Duncan research files of
Monroe Co. TN Circuit Court Minute Book 1827-1834 (part 1&2, typed by WPA; index is to original page numbers) (FHL film 24,770)
Pg.194: 10 Nov. 1830, Bartlott Cannon vs Andrew Duncan. This day came the plaintiff and suggested the death of the defendant and on motion a rule is granted him to show cause why this cause should be revived.
Pg.258: 17 May 1831, Miller Frances vs Andrew Duncan, trespass on the case. By consent of parties this cause is revived against John Duncan and Uriah Hunt administrators of Andrew Duncan deceased.
Pg.265: 15 Nov. 1831, Miller Frances Treasurer vs John Duncan and Uriah Hunt, case. By consent of the parties this cause is continued untill the next term of this court.

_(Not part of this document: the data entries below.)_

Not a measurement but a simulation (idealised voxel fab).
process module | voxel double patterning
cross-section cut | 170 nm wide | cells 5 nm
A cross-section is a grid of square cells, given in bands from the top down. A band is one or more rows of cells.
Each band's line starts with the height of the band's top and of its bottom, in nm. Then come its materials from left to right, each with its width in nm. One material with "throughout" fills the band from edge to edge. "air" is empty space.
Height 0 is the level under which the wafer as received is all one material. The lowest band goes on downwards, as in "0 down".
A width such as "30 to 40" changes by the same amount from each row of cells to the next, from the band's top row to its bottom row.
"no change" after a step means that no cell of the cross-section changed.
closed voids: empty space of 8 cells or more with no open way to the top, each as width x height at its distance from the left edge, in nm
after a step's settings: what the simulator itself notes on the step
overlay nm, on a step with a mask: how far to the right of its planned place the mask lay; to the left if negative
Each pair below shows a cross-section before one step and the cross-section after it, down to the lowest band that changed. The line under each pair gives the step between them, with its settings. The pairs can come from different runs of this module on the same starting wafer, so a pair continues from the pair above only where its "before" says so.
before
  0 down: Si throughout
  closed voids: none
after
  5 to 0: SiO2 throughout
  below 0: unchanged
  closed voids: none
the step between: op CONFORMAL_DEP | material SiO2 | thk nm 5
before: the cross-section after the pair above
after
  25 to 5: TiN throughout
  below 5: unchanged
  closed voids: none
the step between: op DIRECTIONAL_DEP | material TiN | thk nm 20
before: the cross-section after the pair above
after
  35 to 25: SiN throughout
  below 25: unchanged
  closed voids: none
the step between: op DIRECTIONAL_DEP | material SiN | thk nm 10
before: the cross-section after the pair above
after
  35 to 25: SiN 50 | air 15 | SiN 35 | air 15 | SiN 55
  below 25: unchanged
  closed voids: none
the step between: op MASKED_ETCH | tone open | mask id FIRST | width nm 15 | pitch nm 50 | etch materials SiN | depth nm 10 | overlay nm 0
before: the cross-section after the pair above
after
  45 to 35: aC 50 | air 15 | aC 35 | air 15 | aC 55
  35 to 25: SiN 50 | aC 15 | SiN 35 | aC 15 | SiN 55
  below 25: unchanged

Pg.324: 17 May 1832, Miller Frances Treasurer vs John Duncan and Uriah Hunt, case. This cause is continued by consent until the next term of this court.
Pg.377: 12 Nov. 1832, Miller Frances Treasurer vs John Duncan and Uriah Hunt, case. Came the plaintiff by attorney and dismissed his suit and the defendants in their proper person confessed judgement for all costs. It is therefore considered by the court that the plaintiffs suit be dismissed and that the plaintiff recover of the defendants all costs about their suit in this behalf expended for which execution may issue.
Pg.442: 15 May 1833, Duncan and Wilkerson vs. Jesse Butler, Apl. Case continued by consent of parties untill next term of this court.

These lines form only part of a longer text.